Blue Jay, Florida. May 3, 2019.

I’m also grateful for birds. They never, ever let me down. No matter what — watching them, listening to them, studying them — always soothes my soul and returns me to balance. More birds, please.

Aspirational quotation

Write it on your heart that every day is the best day in the year.
~ Ralph Waldo Emerson

September 12, 2020

Maybe not the best day in the year, but I did turn things around today. Lost my patience this morning after vacuum became unplugged several times, screaming and swearing loudly enough for the neighbors to hear. Promptly put vacuum away and sat down to read a book and drink coffee. Then set my sights on other tasks.

Pleased to report I ended up accomplishing much and smiling often(ish).

#Caturday mood

Marcel and I are in solidarity with anyone else chewing their nails and/or shredding their cuticles today. I’m not so much nervous about what’s going to happen as pissed by the knowledge that the Democrats will handle this latest end run by the Republicans in their usual spineless fashion. The Democratic establishment only plays hardball against the left.

September 14, 2020

The one piece of good news is that I’m pretty confident I won’t be coughing up a hairball. Marcel? Not a given.

 

(ETA: for my own historical reference, I want to note the Senate approved five judges just this past week with the help of the Democrats who during the Obama years passively accepted MANY judicial vacancies at the hand of Mitch McConnell.)

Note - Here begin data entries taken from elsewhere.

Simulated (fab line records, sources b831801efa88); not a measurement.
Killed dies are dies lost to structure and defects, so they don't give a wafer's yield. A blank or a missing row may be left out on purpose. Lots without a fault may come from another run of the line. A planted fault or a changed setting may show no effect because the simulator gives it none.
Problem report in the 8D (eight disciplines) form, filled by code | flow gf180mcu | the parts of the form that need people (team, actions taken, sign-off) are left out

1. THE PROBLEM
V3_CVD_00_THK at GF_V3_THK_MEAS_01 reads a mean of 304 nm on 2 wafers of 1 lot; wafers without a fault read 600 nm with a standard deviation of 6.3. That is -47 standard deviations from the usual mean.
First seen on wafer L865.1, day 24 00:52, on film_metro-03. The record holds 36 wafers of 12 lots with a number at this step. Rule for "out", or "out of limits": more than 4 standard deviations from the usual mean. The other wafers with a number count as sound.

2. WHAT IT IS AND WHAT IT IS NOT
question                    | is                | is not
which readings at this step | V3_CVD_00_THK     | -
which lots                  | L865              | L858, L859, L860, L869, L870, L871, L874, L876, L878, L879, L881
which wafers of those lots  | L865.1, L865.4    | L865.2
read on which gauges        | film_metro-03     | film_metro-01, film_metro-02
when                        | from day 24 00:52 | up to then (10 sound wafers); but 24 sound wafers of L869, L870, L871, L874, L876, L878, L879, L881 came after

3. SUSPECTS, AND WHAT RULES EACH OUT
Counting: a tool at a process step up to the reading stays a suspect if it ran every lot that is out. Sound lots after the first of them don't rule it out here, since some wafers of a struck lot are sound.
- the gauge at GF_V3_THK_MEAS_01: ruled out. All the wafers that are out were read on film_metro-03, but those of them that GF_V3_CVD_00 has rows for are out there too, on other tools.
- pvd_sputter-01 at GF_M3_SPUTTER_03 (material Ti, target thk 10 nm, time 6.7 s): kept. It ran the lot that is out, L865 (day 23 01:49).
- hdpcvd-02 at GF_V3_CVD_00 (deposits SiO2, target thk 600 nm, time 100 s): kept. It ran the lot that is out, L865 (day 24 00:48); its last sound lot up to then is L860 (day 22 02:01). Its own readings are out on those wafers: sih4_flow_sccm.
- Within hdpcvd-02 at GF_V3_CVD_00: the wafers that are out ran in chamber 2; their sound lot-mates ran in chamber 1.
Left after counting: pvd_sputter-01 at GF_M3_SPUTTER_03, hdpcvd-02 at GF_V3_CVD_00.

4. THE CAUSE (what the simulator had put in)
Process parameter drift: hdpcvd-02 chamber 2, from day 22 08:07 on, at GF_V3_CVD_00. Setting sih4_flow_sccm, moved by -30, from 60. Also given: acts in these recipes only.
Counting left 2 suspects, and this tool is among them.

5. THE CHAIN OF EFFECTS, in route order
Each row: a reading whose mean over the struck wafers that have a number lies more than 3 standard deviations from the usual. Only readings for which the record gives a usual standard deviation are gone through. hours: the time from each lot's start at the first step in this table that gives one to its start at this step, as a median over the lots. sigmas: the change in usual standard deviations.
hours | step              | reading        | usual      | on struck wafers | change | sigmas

This is a climate emergency

August 15, 2020

What is the use of a house if you haven’t got a tolerable planet to put it on?     ~ Henry David Thoreau

Zippy took this photo last month and while today’s air quality isn’t nearly so orange, I’m not spending any time outside. The local air quality index reads “Unhealthy for sensitive groups.” I’ll go out on a limb and say I think this translates to “the air is unhealthy for everyone and everything.”

Exceptionalism?! All over the United States, people are hiding indoors to escape the ravages of the climate crisis. And our elected officials don’t care, so it’ll only get worse.

Nostalgia

State Forest State Park.              June 12, 2019.

June 2019 seems like a lifetime ago (hell, February 2020 already feels like historical fiction), and I just spent time looking through photos from one of last summer’s camping/hiking trips. I remember how hot it was in the Bockman Campground when the sun rose in the sky and how happy our doggo was every time we came upon a patch of snow during our 8-mile hike. I remember waking up to a moose grazing next to our tent. I remember photographing this old building, thinking that with a little fixing up, it might make a nice place to spend my days.

We didn’t camp this summer. We’ve only hiked in the nearby open space. Until this country gets its collective act together, it seems I’ll have to make do with memories.

Some of my favorite things

Earlier this week, I prepared for the coming massive drop in temperature (over 60 degrees in 24 hours) and snowstorm by putting buckets over three of my sedum plants. The sedum had just come into bloom and I couldn’t bear thinking about the bees and butterflies losing that food. While we did lose a huge limb from our red maple, the plants fared better.

September 12, 2020

The sedum survived and my winged friends were out in force today.

(Shout-out to Michelle who would’ve been fifty years old today. She also loved flora and fauna.)

Befuddled

It’s 6:00 pm. How did that happen?! But the more pressing question is: why did the photographer who posted this photo on Pixabay tag it with “joy”?

Image by Art Skoo from Pixabay

Depending on your perspective, various words could describe this little boy’s expression and body language. Possible interpretations? I think he could be dazed, sad, tentative, or demoralized. Heck, maybe his arm’s tired from holding that plane and he’s just worn out. Nowhere do I see evidence of joy.

Anyway, I popped into WordPress-land to post something before this day completely passed me by and instead of a quick in-and-out, I spent twenty minutes analyzing this photo.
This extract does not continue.